Global brokerage firms Morgan Stanley and Nomura have issued a note on India’s economy following the release of the First Advance Estimates that pegged fiscal 2026 real GDP growth at 7.4%, offering a cautiosly optimistic outlook on the country’s fiscal health going forward.
While the headline figure highlights India’s robust expansion, brokerages have flagged a distinct shift in the economy’s drivers.
Morgan Stanley, for its part, has maintained a bullish stance on Indian economy, predicting that actual growth could ultimately exceed the government’s 7.4% projection.
The firm has also pointed out high-frequency indicators since September 2025 as evidence of the economy’s underlying strength.

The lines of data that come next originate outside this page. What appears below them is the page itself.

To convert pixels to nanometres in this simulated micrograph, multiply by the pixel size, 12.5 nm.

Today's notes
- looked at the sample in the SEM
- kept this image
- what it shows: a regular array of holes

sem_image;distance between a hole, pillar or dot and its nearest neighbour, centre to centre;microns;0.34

Morgan Stanley further noted that consumption growth may slow during the second half of FY26, with capital expenditure set to become the more dominant theme.
The brokerage views the government’s estimate—which implies a dip to 6.9% growth in the second half—as conservative. Therefore, it believes that policy impetus will sustain investment cycles even as consumer demand softens.
Nomura, on the other hand, offered a broader fiscal picture, highlighting the sharp deceleration in the nominal GDP growth to roughly 8% – a trend that has been driven by weaker GDP deflator.
The brokerage firm believes this is ‘neutral’ ahead of the upcoming Union Budget but warned it confirms a clear moderation led by softer consumption.
What does this mean? Both Morgan Stanley and Nomura are effectively expection consumption-led growth in the Indian economy to slow down during the second half of FY26.
As for FY27, Nomura remains positive on India’s growth trajectory, forecasting 7.1% growth. The firm cited lagged policy easing, low inflation and stable global growth as key catalysts for the Indian economy, in addition to potential easing of US trade tensions, which could provide a further tailwind for Indian exports.